Day 12: Add Compression to Reduce Network Bandwidth Usage
What We’re Building Today
Today you’ll build a real production system that compresses log data before sending it over the network. This is the same technique that companies like Netflix and Uber use to save millions of dollars in bandwidth costs. You’ll create:
A pluggable compression engine supporting multiple algorithms (Gzip, Snappy, LZ4)
A bandwidth telemetry system measuring compression ratios and throughput gains
An adaptive compression strategy that selects algorithms based on payload characteristics
A performance profiling framework to benchmark CPU vs network trade-offs
Why This Matters
At scale, network bandwidth becomes a critical bottleneck. When Netflix streams billions of log events daily across regions, uncompressed transmission costs millions in cloud egress fees. Compression isn’t just about saving bytes—it’s about reducing latency through smaller payloads, improving throughput by packing more data per network round trip, and minimizing infrastructure costs.
The challenge: compression adds CPU overhead. Choose wrong, and you’ll burn expensive compute cycles for negligible gains. Choose right, and you’ll reduce network traffic by 70-90% while maintaining sub-millisecond latency. Today, we’ll implement a system that measures these trade-offs in real-time and adapts accordingly—the same approach Uber uses to optimize their real-time analytics pipeline.
System Design Deep Dive
The Compression Paradox: CPU vs Network Trade-offs
The fundamental tension in distributed log processing is resource allocation. Every byte transmitted consumes network capacity—but every byte compressed consumes CPU cycles. The optimal strategy depends on your bottleneck.

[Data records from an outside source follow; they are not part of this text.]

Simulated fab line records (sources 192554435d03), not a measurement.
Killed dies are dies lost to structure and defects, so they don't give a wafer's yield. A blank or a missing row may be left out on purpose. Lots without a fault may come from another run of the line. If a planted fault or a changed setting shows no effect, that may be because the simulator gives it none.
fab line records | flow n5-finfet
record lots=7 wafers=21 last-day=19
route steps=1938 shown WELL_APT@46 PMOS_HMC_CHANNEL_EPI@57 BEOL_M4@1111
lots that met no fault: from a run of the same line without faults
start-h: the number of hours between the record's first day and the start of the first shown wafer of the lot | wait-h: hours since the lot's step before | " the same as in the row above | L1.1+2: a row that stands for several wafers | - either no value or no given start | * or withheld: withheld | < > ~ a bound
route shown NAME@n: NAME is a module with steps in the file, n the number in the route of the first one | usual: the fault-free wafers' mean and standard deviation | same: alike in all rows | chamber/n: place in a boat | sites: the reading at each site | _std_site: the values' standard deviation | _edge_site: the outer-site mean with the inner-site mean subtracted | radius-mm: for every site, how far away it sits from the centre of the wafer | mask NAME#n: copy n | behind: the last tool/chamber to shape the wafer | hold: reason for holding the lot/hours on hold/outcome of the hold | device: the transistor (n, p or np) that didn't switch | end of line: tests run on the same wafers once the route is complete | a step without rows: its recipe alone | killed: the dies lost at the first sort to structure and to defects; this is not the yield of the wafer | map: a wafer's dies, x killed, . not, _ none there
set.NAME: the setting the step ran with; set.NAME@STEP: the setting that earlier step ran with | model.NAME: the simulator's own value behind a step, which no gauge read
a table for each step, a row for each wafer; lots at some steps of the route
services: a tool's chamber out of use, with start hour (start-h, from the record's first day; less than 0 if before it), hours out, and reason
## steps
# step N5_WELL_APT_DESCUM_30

Compression Algorithm Characteristics:
Gzip: 70-80% compression ratio, 20-30ms CPU per MB, widespread compatibility. Best for batch processing where network is constrained and CPU is abundant.
Snappy: 50-60% compression ratio, 1-2ms CPU per MB, designed by Google for speed. Ideal for real-time streams where latency matters more than ratio.
LZ4: 40-55% compression ratio, 0.5-1ms CPU per MB, fastest decompression. Perfect for scenarios requiring immediate consumer processing.
Anti-pattern: Using Gzip for real-time event streams. We’ve seen production systems add 200ms P99 latency because engineers optimized for compression ratio without measuring end-to-end latency impact.